WHY ARE so many able, privileged folk whining about "political correctness"? What suddenly gives this phenomenon cover-story status?
Could it be that we are debating issues that previously were unmentionable? Could it be that pundits whose views once went unchallenged are finding out that competing in the marketplace of ideas isn't always fun? Could it be that previous winners, like George Will and Alan Dershowitz, are poor losers? Could it be that they don't believe the political process "works" when its outcome is displeasing? Can't these guys take peer pressure?
Learning and having to respond to what others are thinking can be a shock.

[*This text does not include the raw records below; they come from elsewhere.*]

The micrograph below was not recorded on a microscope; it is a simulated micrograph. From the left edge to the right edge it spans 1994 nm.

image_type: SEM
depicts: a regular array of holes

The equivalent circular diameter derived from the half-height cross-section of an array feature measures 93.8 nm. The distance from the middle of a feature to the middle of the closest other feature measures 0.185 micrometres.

The first time I taught "Sex, Power and Politics," a course in feminist theory, classroom discussion was so intense and so acrimonious that even I dreaded going to class. Eventually I realized what was happening. I had been too successful: Students were really debating; they were expressing themselves eloquently. The catch was that they had not previously been exposed to each other's "real" thinking, and having to confront it was making them incredulous, hurt and angry.
The women believed that the men were baiting them with questions like: "Would you be willing to be drafted and sent into combat?" The men couldn't believe that "normal" women would expect their husbands to resign a good job and follow them to another city. In short, each student knew that she or he was arguing in good faith, but believed passionately that the others were not.
The next year I solved the problem by assigning an obviously (to me) sexist text. I asked the men and women to go into different rooms to discuss it. The discussions were videotaped. Afterward we watched the tapes together. Seeing these "private" discussions, men-only and women-only, students learned three important things.
First, they discovered that "bizarre" or "extreme" ideas they had never before heard uttered were deeply familiar to other people and sincerely held. Understanding this made it possible for them to treat each other respectfully even if they did not budge from their own positions. Second, the whole range of intellectual views was observable on each tape; the perception that it was the men against the women was demonstrably not true. Third, over the course of the 90-minute discussion, individuals (usually men) were seen to contradict themselves, to shift position, to express doubt. An intellectual openness, which the debate style of the classroom had concealed, became evident.
Class discussion had not been structured as a debate; however, it seemed inevitably to evolve in that direction, probably because the men were not accustomed to being challenged or contradicted by women, and because both men and women tended to rally behind their own.
There was a happy ending. Understanding that the individuals were speaking in class as they ordinarily did only in private, students became conscientious discussers. Since women and minority men are more likely to be guarded, it was a new experience for them to speak honestly and aggressively in public. For white men, the new experience was to find themselves often in the minority.
I suspect that the experience in my class is an analogue for what is happening more broadly on campuses and in other arenas, too. The once-silent, who were assumed to agree, are stating their disagreement. The once-unchallenged are being put on the defensive. The inadequacies of radical individualism are being exposed. The myth of a golden age of meritocracy is being questioned: Just imagine what it would be like if we all really did get just what we deserved!
Dark mutterings about "political correctness" are the mark of the greenhorn, of one new to the rough and tumble of debate or unaccustomed to having to live with some uncomfortable results of the democratic process. Substituting symbols and name-calling for evidence and logic has long been the hallmark of an especially destructive and nasty form of win-at-any-cost politics. Shouldn't we strive for something better? Can't we agree that we will sometimes disagree?
Whining about "PC" is unbecoming, George. It is a cheap shot, Alan. Why not simply state and defend your position, wherever, whenever and as long as necessary, like the rest of us? It isn't always fun, and you don't always win. In the old days, when women complained, we were told that all we needed was some "good sex." Later, we were "castrating." Now, we're just not "team players." Frankly, I'd be glad to settle for being called incorrect.
Judith Stiehm is provost of Florida International University in Miami and author of "Arms and the Enlisted Woman."